Jose Emmanuel “Noli” Eala has no plan to walk away from his media career despite getting appointed as chairman of the Philippine Sports Commission.
Eala, the 59-year-old former basketball executive, said his background in sports media will help him address the needs of the athletes, sports leaders and other stakeholders, leading to a harmonious and very effective sports agenda.
Eala is facing massive challenge after formally getting appointed as the 11th PSC chief last Tuesday.
He will inherit the mantle of Philippine sports that enjoyed its golden era under the leadership of William “Butch” Ramirez in which it won its first Olympic gold medal after a 97-year drought.
Eala said his background as a broadcaster makes him a perfect fit for the position.

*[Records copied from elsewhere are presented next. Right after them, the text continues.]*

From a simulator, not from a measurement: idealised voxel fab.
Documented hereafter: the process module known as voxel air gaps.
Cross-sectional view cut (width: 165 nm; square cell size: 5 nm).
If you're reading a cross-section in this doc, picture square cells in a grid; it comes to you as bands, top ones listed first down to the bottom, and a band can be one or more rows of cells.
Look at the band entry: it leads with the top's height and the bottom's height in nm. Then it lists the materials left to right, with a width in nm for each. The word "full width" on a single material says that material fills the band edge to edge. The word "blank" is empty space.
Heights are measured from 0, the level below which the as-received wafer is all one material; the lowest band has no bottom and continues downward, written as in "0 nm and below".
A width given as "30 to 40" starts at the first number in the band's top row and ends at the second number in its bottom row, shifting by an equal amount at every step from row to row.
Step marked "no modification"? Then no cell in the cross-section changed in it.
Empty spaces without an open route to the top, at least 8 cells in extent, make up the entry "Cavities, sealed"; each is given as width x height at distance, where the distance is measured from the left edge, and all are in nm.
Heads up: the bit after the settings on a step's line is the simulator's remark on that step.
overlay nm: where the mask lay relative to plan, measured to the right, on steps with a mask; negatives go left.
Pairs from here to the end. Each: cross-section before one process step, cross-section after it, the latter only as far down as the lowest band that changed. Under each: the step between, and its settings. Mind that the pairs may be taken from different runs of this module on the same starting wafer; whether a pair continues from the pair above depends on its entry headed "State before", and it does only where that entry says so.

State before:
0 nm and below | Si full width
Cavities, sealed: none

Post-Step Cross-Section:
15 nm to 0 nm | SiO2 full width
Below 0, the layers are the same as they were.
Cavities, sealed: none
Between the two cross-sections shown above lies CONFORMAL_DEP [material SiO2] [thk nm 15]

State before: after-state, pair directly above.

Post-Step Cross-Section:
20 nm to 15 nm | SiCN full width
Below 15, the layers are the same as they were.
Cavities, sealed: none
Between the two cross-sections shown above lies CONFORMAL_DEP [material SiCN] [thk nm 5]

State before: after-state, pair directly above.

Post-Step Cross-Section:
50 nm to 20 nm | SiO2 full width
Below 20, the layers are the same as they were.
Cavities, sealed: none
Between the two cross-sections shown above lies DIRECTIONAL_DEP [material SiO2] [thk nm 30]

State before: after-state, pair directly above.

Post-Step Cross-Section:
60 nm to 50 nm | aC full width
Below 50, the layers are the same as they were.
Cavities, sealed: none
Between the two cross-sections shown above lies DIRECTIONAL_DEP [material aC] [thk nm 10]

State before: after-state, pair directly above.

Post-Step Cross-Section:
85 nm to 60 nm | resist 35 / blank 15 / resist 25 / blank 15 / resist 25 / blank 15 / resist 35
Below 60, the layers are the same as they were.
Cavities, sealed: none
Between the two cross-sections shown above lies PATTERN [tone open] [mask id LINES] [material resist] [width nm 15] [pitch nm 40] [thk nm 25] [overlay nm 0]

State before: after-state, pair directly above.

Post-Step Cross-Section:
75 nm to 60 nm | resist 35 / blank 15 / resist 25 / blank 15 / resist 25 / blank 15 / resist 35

“I’m so excited because my experience with media involvement has given me access not only to what they think, but also to what they need. During my time there, I somehow learned what they need and the good programs done in the PSC,” said Eala, an Ateneo de Manila University-educated lawyer who started his broadcasting career as an analyst in PBA games in 1992.
Then, he rose from the ranks by becoming a color commentator in 1995 before becoming an anchor of IBC’s newscast.
He became the PBA commissioner in 2002, but still remains active in media and served as commentator for badminton and boxing matches during the country’s hosting of the 23rd Southeast Asian Games in 2005.
Prior to accepting the PSC role, he was the senior vice president for corporate affairs of JoyRide while hosting the weekly sports show “Power and Play with Noli Eala” every Saturday in Radio Singko 92.3 News FM and on social media.
“I think with my experience with the media and having talked to so many people surrounding the system of sports has given me a new perspective and that will help me as I move along,” said Eala, who already attended his first Friday Mass at the PSC main office at the Rizal Memorial Sports Complex together with PSC commissioner Olivia “Bong” Coo.
Eala said he will continue working in the media for as long as it will not hinder his tight schedule in the government sports agency.
He said he will use his medium to reach out to the athletes and national sports association executives so that they can discuss and address their needs, especially in their training and preparation for major international events.
“I will continue since it’s a sports program but I will now use it for the PSC,” he said.
“Power and Play is an advocacy for me. It’s really important to promote sports and since that’s what I’ll be doing in the PSC, it will be a complementary value to continue with my show.”
He added that his eyes, ears and heart will be wide open for Filipino athletes.
“I hope it will show them that we are open to them,” he said.
“They will come to us with their concerns that we can study. I have no illusions that we can give the NSA what they want because the PSC works under certain parameters but we will do what we can to support them.”